Yea, like that there.
I must have missed the Windows open source thingys.
Ok, with boot from CD option, how are you going to reconfigure your
settings?
Or are you expecting to run from a CD-RW?
Maybe a diskette app that rewrites specific files?
On the CD Distro Pack, I have found that when configuring Web/E-mail Servers
and such that part of the instructions include downloading some package
and/or dependant package. I would like these to be part of the CD with
specific NEWBIE instructions on how to setup basic functional
configurations.
(trying to setup e-mail on my Suse box makes me cry. I have VERY bad
instructions.)
On the Windows apps, I hate to admit it, but I'm more comfortable exploring
a new package on a windows box.
I do a lot on my Linux box, but not much experimenting. I've been fighting
windows for 13 years.
I've only worked with 2 distros of Linux.
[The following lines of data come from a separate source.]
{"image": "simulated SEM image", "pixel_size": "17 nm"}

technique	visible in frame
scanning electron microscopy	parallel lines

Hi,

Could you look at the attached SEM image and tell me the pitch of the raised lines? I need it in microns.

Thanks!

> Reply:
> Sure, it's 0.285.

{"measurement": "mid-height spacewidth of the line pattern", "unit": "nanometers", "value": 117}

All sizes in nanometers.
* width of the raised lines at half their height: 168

Anyway, I want to learn, and I want to help.
Chris
-----Original Message-----
From: owner-nolug@joeykelly.net [mailto:owner-nolug@joeykelly.net]On
Behalf Of Joey Kelly
Sent: Wednesday, November 12, 2003 01:38 PM
To: nolug@joeykelly.net
Subject: Re: [Nolug] need lots of knoppix copies
<snip>
>I have DSL here and a bit of free time during the day, so if you compile a
>list of links that go directly to the files you want on a CD, I will
>download and burn a copy.
Thanks. We'll work on a list. Maybe one of the precompiled windows OSS CDs
will work.
>Only stipulation is that the finished CD has all
>the required files to configure a basic WEB/Email server with Firewall for
>that distro.
I'd rather leave that to the distro. Most disros have wizards for that sort
of thing.
Um, wait, are we on the same page? The compilation CD is for WINDOWS
open-source programs, sush as Mozilla, OOoo, etc. There's no use compiling a
CD of Linux apps; these are already included in most distros.
To clarify:
1). We need a boot-from-the-CD distro that runs in memory (nothing is
written
to the hard drive; when they reboot, they're back in Windows-land).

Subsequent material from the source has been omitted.